These are the questions driving ÆRA’s work with strategic innovation and realization.

While strategy is about gaining clarity on core capabilities, competitive advantages, and future opportunities, realization is about putting those ambitions to the test. It means to validating real needs, willingness to pay, and the organization’s ability to develop and deliver profitable - or genuinely value-creating - solutions in the real world. Learning fast, adjusting along the way, and making decisions based on experience rather than assumptions are key.
As Innovation Lead, Christian Haave has worked with this approach since 2022. He partners with organizations across sectors to turn strategy into action. Here at ÆRA, he shares insights from recent projects and his thoughts on what it will take to create value in the years ahead.
Christian, to start; You work as an Innovation Lead at ÆRA. What does that role look like in practice?
At its core, my job is to help organizations create new or greater value through strategic innovation. A lot of that work is about opening up new perspectives and shifting the conversation from “who are we today?” to “who do we need to be tomorrow?”
It’s also about being clear about the role an organization should have going forward, and what products, services, and value it should offer. That means challenging established truths, exploring new opportunities, and helping leaders make concrete choices based on where they actually have an advantage. And just as importantly: acting on those choices.
In a world driven by digitalization and AI, access to trends and data is no longer a differentiator. Everyone has it. The challenge is that we have no data about the future. At ÆRA, we therefore have a focus on qualitative approaches to uncover insights others miss, especially in complex or emerging areas. We look for subtle signals in what’s happening right now, and those insights often open up new opportunities with real competitive potential.
Another big part of my role is alignment and ownership. Innovation becomes more complex when many stakeholders are involved, but it also results in longer-lasting solutions. Broad involvement helps create better concepts, clearer priorities, and a shared story that people actually commit to.
While strategy is typically revisited every three to five years, realization work provides methods, language, and experience that organizations can use every day to execute on strategy and to continue evolving it.
What’s your background, and what led you to ÆRA?
I have a master’s degree in business administration, with a focus on strategy, innovation, and entrepreneurship. I started my career at The Norwegian Labour and Welfare Administration, NAV, as a business advisor, helping refugees enter the workforce and society. Later, I worked in Bærum Municipality as a process lead and innovation advisor. I worked with innovation projects of all sizes and followed them from cradle to grave. This experience taught me how critical it is to take the user perspective seriously and to test solutions with real people, not just discuss them in meeting rooms.
I’ve always been curious about how businesses can create better outcomes for both people and the planet. Honestly, I didn’t think a company like ÆRA existed until I came across them on LinkedIn. After a job posting and several great conversations, it became clear that this was a place where ambition, values, and action truly align.
What projects are you focused on right now, and why do they matter?
Lately, I’ve spent much of my time helping clients develop and test new concepts directly in the market, drawing on extensive insights and exploring new strategic areas for new value creation opportunities. This can involve new products, services, user groups, channels, or business models, or often several dimensions at the same time.
One project I’m especially proud of is a small circular pilot where we tested the use of reusable cups at football stadiums. Even though it was limited in scale, it faced the same challenges as much larger circular initiatives: changing user behaviour, missing value chains, and the need to coordinate many actors, from design and logistics to washing and operations.
What’s exciting is that we built a functioning value chain using existing components. By testing with a consortium of partners, including the soccer club Stabæk, the Norwegian top-level soccer organization Norsk Toppfotball, Bærum Municipality, and the municipality-owned work inclusion organization ARBA, we’ve learned a lot. The project demonstrates how organizations can experiment their way from linear to circular solutions, with the potential to scale them over time.

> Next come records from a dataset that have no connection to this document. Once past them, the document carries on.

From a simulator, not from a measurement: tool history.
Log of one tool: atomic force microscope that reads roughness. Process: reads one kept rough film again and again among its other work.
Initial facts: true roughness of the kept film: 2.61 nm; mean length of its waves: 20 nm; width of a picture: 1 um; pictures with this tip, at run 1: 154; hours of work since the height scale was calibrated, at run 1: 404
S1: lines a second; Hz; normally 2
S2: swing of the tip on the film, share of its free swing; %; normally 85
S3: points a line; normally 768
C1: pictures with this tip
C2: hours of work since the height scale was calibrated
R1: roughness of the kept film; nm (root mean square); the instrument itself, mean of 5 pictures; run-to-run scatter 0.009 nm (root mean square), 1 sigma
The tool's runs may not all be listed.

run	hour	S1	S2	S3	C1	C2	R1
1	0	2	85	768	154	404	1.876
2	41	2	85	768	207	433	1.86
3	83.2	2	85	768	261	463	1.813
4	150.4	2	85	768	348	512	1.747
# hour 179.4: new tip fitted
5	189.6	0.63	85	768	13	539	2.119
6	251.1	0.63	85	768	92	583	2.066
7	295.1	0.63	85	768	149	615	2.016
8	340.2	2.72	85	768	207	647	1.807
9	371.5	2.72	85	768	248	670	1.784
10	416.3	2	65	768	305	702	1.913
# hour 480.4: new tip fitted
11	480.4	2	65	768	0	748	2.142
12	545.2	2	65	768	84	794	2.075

ÆRA has done a lot of realization work in recent years. How would you describe this offering?
In realization projects, we work closely and hands-on with clients to test hypotheses about target groups, concepts, and growth initiatives. Instead of debating what might work, we focus on testing what actually works in practice.
This gives clients concrete data, insights, and a much stronger foundation for decision-making. Often, these are ideas that emerged in strategy processes or concepts that have been around for a long time and finally deserve to be tested in the real world.
Realization is also about building capability. While strategy is typically revisited every three to five years, realization work provides methods, language, and experience that organizations can use every day, to execute on strategy and to continue evolving it.
What changes do you see in organizations that go through a realization process?
The biggest shift is in mindset. Once organizations understand both why and how to test, the threshold for engaging with markets or stakeholders drops dramatically.
Over time, they build a kind of internal “experience library” that informs future product development, portfolio choices, and strategic decisions. Many also begin exploring innovation beyond their usual comfort zones, such as services, partnerships, or new business models.
There’s also a strong organizational effect. Testing together, close to reality, builds learning, confidence, and stronger teams.
Should we include other arenas than markets as well? I.e., we also experiment with the public sector.

How are markets and stakeholders involved?
A core principle for us is that ideas must be tested with real people. We can’t sit in isolation and invent solutions; we need to get out into the field and gather reactions, traction, and sometimes resistance.
We often involve a wide range of stakeholders and societal actors, depending on the project. In one recent case, where a client wanted to explore young people as a new target group, we involved students as well as potential strategic partners who could play a role in future commercialization.
How does this differ from traditional business development?
We often launch something unfinished early, a mock-up, a draft, a visualization, to learn faster. That can feel uncomfortable, but the insights are invaluable. At the same time, we combine this approach with deep expertise in design, sustainability, social anthropology, and business development.
By making smaller investments across several dimensions before scaling, we reduce risk and increase confidence in what we eventually bring to market.
What has changed in realization in recent years?
Digital tools and AI have made it faster and cheaper to build prototypes. Early testing is almost cost-free, and we actively make use of all these digital tools in our prototyping. However, I want to point out that we maintain a healthy scepticism toward tools, platforms, power structures, and the broader impact of technology on organizations and society.
And I would like to add that meaningful innovation, made more tailored and efficient through technology, is still hard work. Real value only appears when ideas meet real people and when external perspectives are truly absorbed by the organization. Strategic innovation is complex, but realization can be approached just as systematically as operations or core business.
What are clients most focused on right now?
Many are less interested in simply developing a strategy and more focused on working with it. They want to test the strategy in practice and understand what it actually means for products, services, and organizational design.
At the same time, I think we at ÆRA may underestimate how much experience we have in operationalizing strategy. We have over 100 years of combined experience, yet we approach every project with humility and curiosity. We use proven tools, processes, and knowledge in a modular way, recombining them to fit each unique context. That’s something we do well.

Finally: It’s 2030. What do you hope ÆRA has achieved?
One of the best things about working at ÆRA is the people: colleagues, clients, and partners who genuinely want to make a difference. In times of uncertainty and complexity, it’s important to stay grounded in why we innovate: to preserve what we value, while adapting it to new contexts.
By 2030, I hope that the progressive solutions we’ve developed together with our clients have truly become the new way of doing things. I also hope, of course, that we have delivered many more projects that drive meaningful change and leave a positive impact on people, businesses, and the planet, while creating greater stability for those who come after us.